The problem is going to be on offense, and not just under center. If you combine the Jets’ and Giants’ offensive lines, only two players—Giants guard Will Hernandez (tied for sixth among guards at 75%) and Jets tackle Mekhi Becton (seventh among tackles in pass block win rate)—placed in the top 10 of either of ESPN’s pass block win rate or run block win rate rankings. The Jets and Giants are 29th and 30th, respectively, in pass block win rate. The Giants are 21st in run block win rate, while the Jets are 25th.
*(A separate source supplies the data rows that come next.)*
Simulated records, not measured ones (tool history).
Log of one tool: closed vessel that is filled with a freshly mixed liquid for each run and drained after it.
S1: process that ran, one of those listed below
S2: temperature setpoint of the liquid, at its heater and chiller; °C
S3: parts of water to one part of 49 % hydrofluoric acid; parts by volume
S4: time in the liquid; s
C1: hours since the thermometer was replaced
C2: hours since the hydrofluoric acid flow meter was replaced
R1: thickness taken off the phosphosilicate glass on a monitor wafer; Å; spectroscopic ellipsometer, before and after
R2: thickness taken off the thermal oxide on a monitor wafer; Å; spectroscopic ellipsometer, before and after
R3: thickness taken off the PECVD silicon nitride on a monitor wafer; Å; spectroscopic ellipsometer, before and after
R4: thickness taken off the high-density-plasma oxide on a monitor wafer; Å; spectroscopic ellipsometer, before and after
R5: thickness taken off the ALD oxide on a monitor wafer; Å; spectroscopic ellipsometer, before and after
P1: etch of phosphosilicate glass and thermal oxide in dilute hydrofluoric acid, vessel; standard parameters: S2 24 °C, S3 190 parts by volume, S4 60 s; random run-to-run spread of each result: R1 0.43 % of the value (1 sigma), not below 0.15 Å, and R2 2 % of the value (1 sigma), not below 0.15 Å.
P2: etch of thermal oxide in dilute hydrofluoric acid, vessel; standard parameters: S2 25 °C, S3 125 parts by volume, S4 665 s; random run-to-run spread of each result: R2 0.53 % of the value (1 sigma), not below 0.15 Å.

Which leads me to my second observation: The Jets are absolutely threadbare. This is not a professional roster at the moment, which, say what you will about Adam Gase, needs to be factored into any long-term evaluation of his coaching ability. The same can be said for general manager Joe Douglas, who has an incredible, Sisyphean journey ahead of him to remake this thing. Look at how many Jets would actually make this roster with a few generous stretches …
QB: Daniel Jones, Giants
RB: Devonta Freeman, Giants
TE: Kaden Smith, Giants
LT: Mekhi Becton, Jets
LG: Will Hernandez, Giants
C: Nick Gates, Giants
RG: Kevin Zeitler, Giants
RT: George Fant, Jets
WR: Jamison Crowder, Jets
WR: Darius Slayton, Giants
WR: Jeff Smith, Jets
DE: Dexter Lawrence, Giants
DT: Dalvin Tomlinson, Giants
DE: Quinnen Williams, Jets
DT: Steve McLendon, Jets
LB: Avery Williamson, Jets
LB: Blake Martinez, Giants
DB: James Bradberry, Giants
DB: Pierre Desir, Jets
DB: Bless Austin, Jets
S: Marcus Maye, Jets
S: Logan Ryan, Giants
To get a sense of how good this team might be, here is our roundtable of experts.
Jenny Vrentas, Sports Illustrated Senior Writer and former Jets and Giants beat reporter for The Star-Ledger:
I started with a modicum of optimism. Perhaps when put together, the end result would be ... intriguing? Alas, this exercise has deeply reinforced how flawed both of these teams' rosters are, which I imagine was the point. The defensive front seven is solid, but there are holes in pretty much every other position group. Going game by game, I wound up with three wins for this all-star unit: Chicago, Cincinnati and one of the two contests with Washington.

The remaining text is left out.